It provides timed outputs that can be used as a watchdog, if properly wired.
It also provides 512 bytes of user EEPROM.
At reset, the MAX6875 reads the configuration EEPROM into its configuration
registers. The chip then begins to operate according to the values in the
registers.
The Maxim MAX6874 is a similar, mostly compatible device, with more intputs
and outputs:
vin gpi vout
MAX6874 6 4 8
MAX6875 4 3 5
See the datasheet for more information.
Sysfs entries
-------------
eeprom - 512 bytes of user-defined EEPROM space.
General Remarks
---------------
Valid addresses for the MAX6875 are 0x50 and 0x52.
Valid addresses for the MAX6874 are 0x50, 0x52, 0x54 and 0x56.
The driver does not probe any address, so you explicitly instantiate the
devices.
Example:
$ modprobe max6875
$ echo max6875 0x50 > /sys/bus/i2c/devices/i2c-0/new_device
The MAX6874/MAX6875 ignores address bit 0, so this driver attaches to multiple
addresses. For example, for address 0x50, it also reserves 0x51.
The even-address instance is called 'max6875', the odd one is 'dummy'.
Programming the chip using i2c-dev
----------------------------------
Use the i2c-dev interface to access and program the chips.

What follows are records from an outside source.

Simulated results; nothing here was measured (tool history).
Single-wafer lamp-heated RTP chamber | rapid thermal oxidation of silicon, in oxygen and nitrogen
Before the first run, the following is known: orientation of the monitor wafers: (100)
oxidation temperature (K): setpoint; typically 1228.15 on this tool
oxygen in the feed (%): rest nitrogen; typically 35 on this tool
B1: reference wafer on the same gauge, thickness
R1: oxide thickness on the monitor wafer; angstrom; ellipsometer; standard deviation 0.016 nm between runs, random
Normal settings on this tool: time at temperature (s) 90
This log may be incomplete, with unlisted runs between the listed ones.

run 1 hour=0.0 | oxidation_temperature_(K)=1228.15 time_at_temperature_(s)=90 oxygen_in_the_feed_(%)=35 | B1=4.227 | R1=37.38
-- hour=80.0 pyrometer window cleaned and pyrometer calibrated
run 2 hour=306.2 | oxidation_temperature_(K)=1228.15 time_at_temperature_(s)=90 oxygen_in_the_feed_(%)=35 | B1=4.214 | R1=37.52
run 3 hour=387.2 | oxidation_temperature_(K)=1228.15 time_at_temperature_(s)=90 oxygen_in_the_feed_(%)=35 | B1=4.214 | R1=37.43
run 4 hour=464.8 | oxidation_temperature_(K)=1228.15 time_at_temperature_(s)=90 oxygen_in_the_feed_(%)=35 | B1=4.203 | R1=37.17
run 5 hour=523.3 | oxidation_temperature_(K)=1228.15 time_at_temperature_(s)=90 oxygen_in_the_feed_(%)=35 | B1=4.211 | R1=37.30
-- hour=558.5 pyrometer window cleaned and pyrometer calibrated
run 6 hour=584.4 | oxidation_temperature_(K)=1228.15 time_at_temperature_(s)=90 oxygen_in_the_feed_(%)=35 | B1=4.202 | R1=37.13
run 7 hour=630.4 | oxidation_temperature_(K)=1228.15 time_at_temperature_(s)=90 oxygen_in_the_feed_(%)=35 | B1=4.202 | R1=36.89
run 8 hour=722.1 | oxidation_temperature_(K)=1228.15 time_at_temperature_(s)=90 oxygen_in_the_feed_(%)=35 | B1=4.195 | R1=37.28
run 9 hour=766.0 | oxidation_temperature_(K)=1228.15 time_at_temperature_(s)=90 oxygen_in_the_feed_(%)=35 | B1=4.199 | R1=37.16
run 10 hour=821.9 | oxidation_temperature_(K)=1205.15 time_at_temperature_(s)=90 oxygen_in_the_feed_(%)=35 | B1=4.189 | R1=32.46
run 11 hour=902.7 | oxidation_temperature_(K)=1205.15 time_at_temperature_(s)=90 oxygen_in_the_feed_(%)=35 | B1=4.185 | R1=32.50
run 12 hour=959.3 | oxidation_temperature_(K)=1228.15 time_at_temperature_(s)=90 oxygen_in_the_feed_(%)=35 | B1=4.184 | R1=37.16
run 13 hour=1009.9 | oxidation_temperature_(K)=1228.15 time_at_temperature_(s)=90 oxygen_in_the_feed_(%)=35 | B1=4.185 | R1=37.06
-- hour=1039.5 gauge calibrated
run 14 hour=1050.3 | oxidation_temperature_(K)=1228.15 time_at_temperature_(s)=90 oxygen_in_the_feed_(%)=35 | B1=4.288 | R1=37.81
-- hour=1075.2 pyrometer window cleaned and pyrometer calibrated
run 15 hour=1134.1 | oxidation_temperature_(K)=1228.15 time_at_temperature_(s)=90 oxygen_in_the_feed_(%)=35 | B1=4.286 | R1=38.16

Reads and writes are performed differently depending on the address range.
The configuration registers are at addresses 0x00 - 0x45.
Use i2c_smbus_write_byte_data() to write a register and
i2c_smbus_read_byte_data() to read a register.
The command is the register number.
Examples:
To write a 1 to register 0x45:
i2c_smbus_write_byte_data(fd, 0x45, 1);
To read register 0x45:
value = i2c_smbus_read_byte_data(fd, 0x45);
The configuration EEPROM is at addresses 0x8000 - 0x8045.
The user EEPROM is at addresses 0x8100 - 0x82ff.
Use i2c_smbus_write_word_data() to write a byte to EEPROM.
The command is the upper byte of the address: 0x80, 0x81, or 0x82.
The data word is the lower part of the address or'd with data << 8.
cmd = address >> 8;
val = (address & 0xff) | (data << 8);
Example:
To write 0x5a to address 0x8003:
i2c_smbus_write_word_data(fd, 0x80, 0x5a03);
Reading data from the EEPROM is a little more complicated.
Use i2c_smbus_write_byte_data() to set the read address and then
i2c_smbus_read_byte() or i2c_smbus_read_i2c_block_data() to read the data.
Example:
To read data starting at offset 0x8100, first set the address:
i2c_smbus_write_byte_data(fd, 0x81, 0x00);
And then read the data
value = i2c_smbus_read_byte(fd);
or
count = i2c_smbus_read_i2c_block_data(fd, 0x84, 16, buffer);
The block read should read 16 bytes.
0x84 is the block read command.
See the datasheet for more details.